Streaming Instability and Turbulence: Conditions for Planetesimal Formation

TL;DR

This study investigates how external turbulence influences the conditions for streaming instability-driven planetesimal formation, revealing that turbulence raises the critical solid-to-gas ratio needed for collapse, with implications for protoplanetary disk models.

Contribution

The paper introduces 3D simulations including particle self-gravity and turbulence, providing a quantitative fit for the critical solid-to-gas ratio as a function of turbulence and particle size.

Findings

Turbulence increases the threshold solid-to-gas ratio for planetesimal formation.

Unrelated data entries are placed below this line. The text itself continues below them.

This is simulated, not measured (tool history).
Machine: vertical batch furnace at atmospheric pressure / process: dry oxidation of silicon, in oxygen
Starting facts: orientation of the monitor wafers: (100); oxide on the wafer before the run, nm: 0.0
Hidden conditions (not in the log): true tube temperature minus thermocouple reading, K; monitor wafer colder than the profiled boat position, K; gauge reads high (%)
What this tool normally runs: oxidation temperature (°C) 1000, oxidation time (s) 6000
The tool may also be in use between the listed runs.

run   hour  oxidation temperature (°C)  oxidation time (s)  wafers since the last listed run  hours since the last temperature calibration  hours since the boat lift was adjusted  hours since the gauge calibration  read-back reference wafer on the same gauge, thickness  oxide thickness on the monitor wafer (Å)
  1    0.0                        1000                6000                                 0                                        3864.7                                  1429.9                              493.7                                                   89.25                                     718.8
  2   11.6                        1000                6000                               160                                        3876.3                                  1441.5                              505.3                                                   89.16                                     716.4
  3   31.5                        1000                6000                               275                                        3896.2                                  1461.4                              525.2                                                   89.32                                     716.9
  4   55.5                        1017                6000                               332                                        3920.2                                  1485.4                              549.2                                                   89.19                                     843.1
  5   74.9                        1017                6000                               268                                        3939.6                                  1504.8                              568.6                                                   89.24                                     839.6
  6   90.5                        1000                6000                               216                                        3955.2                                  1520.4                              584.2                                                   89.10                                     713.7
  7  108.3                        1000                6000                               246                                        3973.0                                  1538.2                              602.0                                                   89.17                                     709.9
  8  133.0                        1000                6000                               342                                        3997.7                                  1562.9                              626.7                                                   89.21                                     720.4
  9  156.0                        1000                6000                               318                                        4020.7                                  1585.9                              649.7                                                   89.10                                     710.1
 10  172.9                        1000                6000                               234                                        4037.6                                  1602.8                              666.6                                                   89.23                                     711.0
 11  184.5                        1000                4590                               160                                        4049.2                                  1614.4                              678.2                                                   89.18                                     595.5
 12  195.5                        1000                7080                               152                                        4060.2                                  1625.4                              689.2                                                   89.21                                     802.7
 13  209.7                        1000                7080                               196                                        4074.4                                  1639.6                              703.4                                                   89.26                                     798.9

Planetesimal formation requires a mid-plane particle-to-gas density ratio exceeding unity.

Provided a model for particle scale height considering feedback and turbulence.

Abstract

The streaming instability (SI) is a leading candidate for planetesimal formation, which can concentrate solids through two-way aerodynamic interactions with the gas. The resulting concentrations can become sufficiently dense to collapse under particle self-gravity, forming planetesimals. Previous studies have carried out large parameter surveys to establish the critical particle to gas surface density ratio ($Z$), above which SI-induced concentration triggers planetesimal formation. The threshold $Z$ depends on the dimensionless stopping time ($\tau_s$, a proxy for dust size). However, these studies neglected both particle self-gravity and external turbulence. Here, we perform 3D stratified shearing box simulations with both particle self-gravity and turbulent forcing, which we characterize via $\alpha_D$ that measures turbulent diffusion. We find that forced turbulence, at amplitudes plausibly present in some protoplanetary disks, can increase the threshold $Z$ by up to an order of magnitude. For example, for $\tau_s = 0.01$, planetesimal formation occurs when $Z \gtrsim 0.06$, $\gtrsim 0.1$, and $\gtrsim 0.2$ at $\alpha_D = 10^{-4}$, $10^{-3.5}$, and $10^{-3}$, respectively. We provide a single fit to the critical $Z$ as a function of $\alpha_D$ and $\tau_s$ required for the SI to work (though limited to the range $\tau_s = 0.01$--0.1). Our simulations also show that planetesimal formation requires a mid-plane particle-to-gas density ratio that exceeds unity, with the critical value being independent of $\alpha_D$. Finally, we provide the estimation of particle scale height that accounts for both particle feedback and external turbulence.